Foreign Firms a Mainstay Of Pentagon Contracting
Foreign Firms a Mainstay Of Pentagon Contracting
By Ellen McCarthy
Washington Post Staff Writer
Saturday, March 18, 2006; D01
Edward Nadworny's bosses at CGI Group Inc. are just up the road in Montreal, but to the U.S. government he still works for a foreign company, which means logging every phone call to Canada, submitting his e-mails for audits, and being supervised by a local board whose members have been approved by the Defense Department.
If he and his colleagues from other parts of the company chat about work at happy hour, they must tell a Pentagon-approved security officer what they discussed. It's inconvenient but a fact of life for the dozens of foreign-owned companies authorized to do high-level security work for the U.S. government.
"I log my calls more frequently than I do my expenses. . . . It's just a way of doing business," says Nadworny, who runs CGI Federal, a subsidiary of the Canadian firm that was set up to win software and other information technology contracts with the U.S. government.

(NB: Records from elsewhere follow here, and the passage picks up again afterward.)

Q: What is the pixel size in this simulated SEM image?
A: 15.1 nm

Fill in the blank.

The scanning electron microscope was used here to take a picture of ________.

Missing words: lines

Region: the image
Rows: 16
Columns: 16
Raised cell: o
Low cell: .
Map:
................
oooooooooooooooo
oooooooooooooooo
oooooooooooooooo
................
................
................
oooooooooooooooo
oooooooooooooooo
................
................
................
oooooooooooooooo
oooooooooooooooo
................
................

As politicians battled in recent weeks over a Dubai firm's plan to take control of a company that operates U.S. ports, the fight stood in relief to a reality that local government contractors know well: Foreign-owned companies already help manage some of the nation's most sensitive business, working on classified weapons and information programs and dealing daily with government secrets.
At least 98 foreign-owned firms like CGI have agreements with the Pentagon that allow them access to classified government programs, up from 58 a decade ago, according to the Defense Security Service, the office of the Pentagon that oversees companies that do classified work. With joint defense projects among allies common, and the need for the best technology ever more acute, contracting experts say they expect the trend to continue.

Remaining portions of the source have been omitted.